Jeld-Wen (JELD) Q2 2025 earnings summary
Event summary combining transcript, slides, and related documents.
Q2 2025 earnings summary
23 Nov, 2025Executive summary
Q2 2025 net revenues were $823.7–$824 million, down 16–16.5% year-over-year, driven by lower demand, volume/mix, and the Towanda divestiture, with results at the high end of internal expectations despite market uncertainty.
Adjusted EBITDA was $39 million, a 54% year-over-year decrease, with a margin of 4.7%, reflecting ongoing cost reduction and transformation actions.
Net loss from continuing operations was $21.5–$22.3 million, compared to $18.5 million in Q2 2024.
The company reinstated full-year 2025 guidance, projecting revenue of $3.2–$3.4 billion and Adjusted EBITDA of $170–$200 million.
Transformation and cost actions, including facility closures and network optimization, continue to improve operational efficiency and service levels.
Financial highlights
Q2 2025 revenue was $823.7–$824 million, down 16–16.5% year-over-year, with 13% of the decline from lower core revenues and the remainder from the Towanda divestiture.
Adjusted EBITDA was $39 million, down $45.8–$46 million year-over-year, with a margin of 4.7%.
Free cash flow for Q2 YTD 2025 was negative $125–$125.1 million, compared to negative $33.8–$34 million in the prior year.
Gross margin for Q2 2025 was $143.4 million, down 24.5% year-over-year, with a margin of 17.4%.

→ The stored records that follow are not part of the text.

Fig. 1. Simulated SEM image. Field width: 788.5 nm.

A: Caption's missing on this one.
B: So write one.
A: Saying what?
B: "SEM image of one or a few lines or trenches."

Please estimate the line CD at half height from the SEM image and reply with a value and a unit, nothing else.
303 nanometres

Adjusted net loss from continuing operations was $3.4 million for Q2 2025, versus adjusted net income of $29.4 million in Q2 2024.
Outlook and guidance
Full-year 2025 revenue guidance is $3.2–$3.4 billion, with core revenue expected to decline 4–9%.
Adjusted EBITDA for 2025 is expected to be $170–$200 million, with similar EBITDA in Q3 and Q4.
Operating cash flow for 2025 is projected to be an approximate $10 million use of cash; free cash flow is expected to be negative $150 million, with CapEx at $150 million.
Guidance assumes continued market softening, share loss from Midwest customer anniversaries, and price/cost declines to maintain volume.
Company believes current liquidity and cash flow are sufficient for ongoing operations and debt service for at least the next twelve months.